In what has become a tradition, the former US President posted the list on his Facebook page. This time around it featured a tribute to Morrison, who passed away last week.
He wrote: “To start, you can't go wrong by reading or re-reading the collected works of Toni Morrison. Beloved, Song of Solomon, The Bluest Eye, Sula, everything else — they're transcendent, all of them. You’ll be glad you read them.”
Obama described Whitehead’s latest, The Nickel Boys (Little, Brown), as “a necessary read, detailing the way Jim Crow and mass incarceration tore apart lives and wrought consequences that ripple into today.”
He also picked out Chiang’s collection of sci-fi short stories, Exhalation (Picador) as a book “that will make you think, grapple with big questions, and feel more human.”
Recommending Wolf Hall (Fourth Estate), he joked: “Hilary Mantel’s epic fictionalized look at Thomas Cromwell’s rise to power, came out in 2009, but I was a little busy back then, so I missed it. Still great today.”
Other titles included Men Without Women by Haruki Murakami (Vintage), American Spy by Lauren Wilkinson (Dialogue), The Shallows by Nicholas Carr (Atlantic) and “beautifully written memoir” Lab Girl by Hope Jahren (Fleet).
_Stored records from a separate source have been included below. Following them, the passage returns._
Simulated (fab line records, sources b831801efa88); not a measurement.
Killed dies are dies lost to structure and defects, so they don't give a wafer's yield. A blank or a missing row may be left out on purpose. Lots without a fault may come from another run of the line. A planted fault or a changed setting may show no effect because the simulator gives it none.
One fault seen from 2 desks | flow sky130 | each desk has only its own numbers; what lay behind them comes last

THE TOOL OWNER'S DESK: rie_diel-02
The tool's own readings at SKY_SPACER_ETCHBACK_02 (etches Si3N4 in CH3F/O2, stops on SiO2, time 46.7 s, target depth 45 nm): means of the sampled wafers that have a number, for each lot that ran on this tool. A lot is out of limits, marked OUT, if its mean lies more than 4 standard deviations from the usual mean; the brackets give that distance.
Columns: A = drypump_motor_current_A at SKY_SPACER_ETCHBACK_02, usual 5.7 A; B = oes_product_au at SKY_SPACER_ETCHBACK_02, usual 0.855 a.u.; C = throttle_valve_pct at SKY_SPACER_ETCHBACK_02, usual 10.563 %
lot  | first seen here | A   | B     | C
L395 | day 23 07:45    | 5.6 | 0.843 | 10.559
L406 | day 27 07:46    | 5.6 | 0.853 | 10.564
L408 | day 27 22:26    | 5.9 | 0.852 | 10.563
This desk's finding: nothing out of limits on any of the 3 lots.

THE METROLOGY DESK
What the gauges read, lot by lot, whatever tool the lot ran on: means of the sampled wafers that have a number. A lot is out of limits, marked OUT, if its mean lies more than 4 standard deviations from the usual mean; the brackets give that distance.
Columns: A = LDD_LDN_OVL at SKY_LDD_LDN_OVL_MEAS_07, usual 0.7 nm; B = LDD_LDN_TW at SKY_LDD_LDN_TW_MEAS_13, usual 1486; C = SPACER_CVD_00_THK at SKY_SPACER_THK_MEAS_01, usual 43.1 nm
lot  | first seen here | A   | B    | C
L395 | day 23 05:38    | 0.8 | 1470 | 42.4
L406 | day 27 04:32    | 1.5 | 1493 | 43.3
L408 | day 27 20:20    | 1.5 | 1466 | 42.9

He also picked Téa Obreht’s new novel Inland (W&N), How to Read the Air by Dinaw Mengestu (Vintage) and Stephanie Land’s “unflinching” Maid (Trapeze).
Obama published his list in the same week his successor, Donald Trump, gave further details on his tariffs on books imported from China.
The policy has been described by the Association of American Publishers as “a tax on information”.